Torsors and Their Classification I

Torsors in Grothendieck Toposes

Let \ca C be some Grothendieck topos, that is a category of sheaves on some Grothendieck topology. This text will look at some properties of torsors in \ca C and how they might be classified using cohomology and homotopy theory. For this we will first need to define group objects. Torsors will then be associated to those.

A group object in a category \ca C is an object G\in\ca C such that the associated Yoneda functor \hom(\_,G)\colon \op{\ca C}\to\Set actually takes values in the category \Grp of groups.

A trivial kind of example would be just a group considered as an object in \Set. A more involved example would be a group scheme G over some base S. Such a thing is essentially defined as a group object in the category \sch[S]. If we have any subcanonical topology on \sch[S], then G defines a sheaf on the associated site and we obtain in this way a group object in the corresponding topos on S.

Let’s now assume we have a group object G in a Grothendieck topos \ca C. Then we can define torsors over G as follows:

A trivial G–torsor is an object X with a left G–action which is isomorphic to G itself with the action given by left multiplication.

A G–torsor is an object X\in\ca C with a left G–action which is locally isomorphic to a trivial torsor; that is, there is an epimorphism U\to * such that U\times X is a trivial torsor in \ca C/U over U \times G.

I want to show that for any G–torsor X according to this definition the left action of G on X is free and transitive, that is the map  f\colon G\times X \to X\times X given (on generalized elements) by f(g, x) = (gx, x) is an isomorphism. This is going to be some relatively elementary category theory but I think it’s worth writing it up. First a few facts about isomorphisms in toposes, they can be found for example in Sheaves in Geometry and Logic.1

Epimorphisms in a topos are stable under pullback.

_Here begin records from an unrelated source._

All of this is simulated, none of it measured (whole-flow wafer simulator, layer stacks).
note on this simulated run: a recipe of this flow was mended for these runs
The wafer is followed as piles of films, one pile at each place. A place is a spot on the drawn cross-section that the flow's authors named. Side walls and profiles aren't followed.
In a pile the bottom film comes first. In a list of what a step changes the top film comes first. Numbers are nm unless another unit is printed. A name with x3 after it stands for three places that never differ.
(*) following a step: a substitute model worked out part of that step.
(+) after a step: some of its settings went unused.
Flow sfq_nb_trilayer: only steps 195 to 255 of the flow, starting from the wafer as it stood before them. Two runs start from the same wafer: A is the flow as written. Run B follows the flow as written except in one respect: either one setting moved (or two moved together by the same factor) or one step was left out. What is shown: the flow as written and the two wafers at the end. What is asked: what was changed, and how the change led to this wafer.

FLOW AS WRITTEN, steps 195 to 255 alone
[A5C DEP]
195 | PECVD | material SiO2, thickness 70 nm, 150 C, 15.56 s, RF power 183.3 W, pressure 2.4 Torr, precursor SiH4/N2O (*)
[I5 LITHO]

In a topos every morphism f\colon X\to Y has a functorial factorization f = m\circ e with m a monomorphism and e and epimorphism.

A morphism f is an isomorphism if and only if f is both monic and epic.

Now, let f\colon A\to B be a local monomorphism, i.e. there is an epimorphism U\to * such that the pullback f\times U of f to U is a monomorphism. Then, since epimorphisms are stable under pullback, it follows that in the commutative square 
A\times U \ar[into, r, "f\times U"] \ar[onto, d] & B\times U \ar[onto, d] \\
A \ar[r, "f"'] & B
both vertical maps are epimorphisms. Now let \varphi,\psi\colon T\to A be a pair of morphisms such that f\varphi = f\psi. Then, denoting by \varphi_U and \psi_U the pullbacks to U, we have f_U\varphi_U = f_U\psi_U. but f_U is a monomorphism by assumption, so \varphi_U = \psi_U. So we have a commutative diagram 
T\times U \ar[r, "\varphi_U = \psi_U"] \ar[onto, d] & A\times U \ar[onto, d] \\
T \ar[r, "\varphi", shift left] \ar[r, "\psi"', shift right] & A
in which the vertical maps are epimorphisms. It follows that \varphi = \psi.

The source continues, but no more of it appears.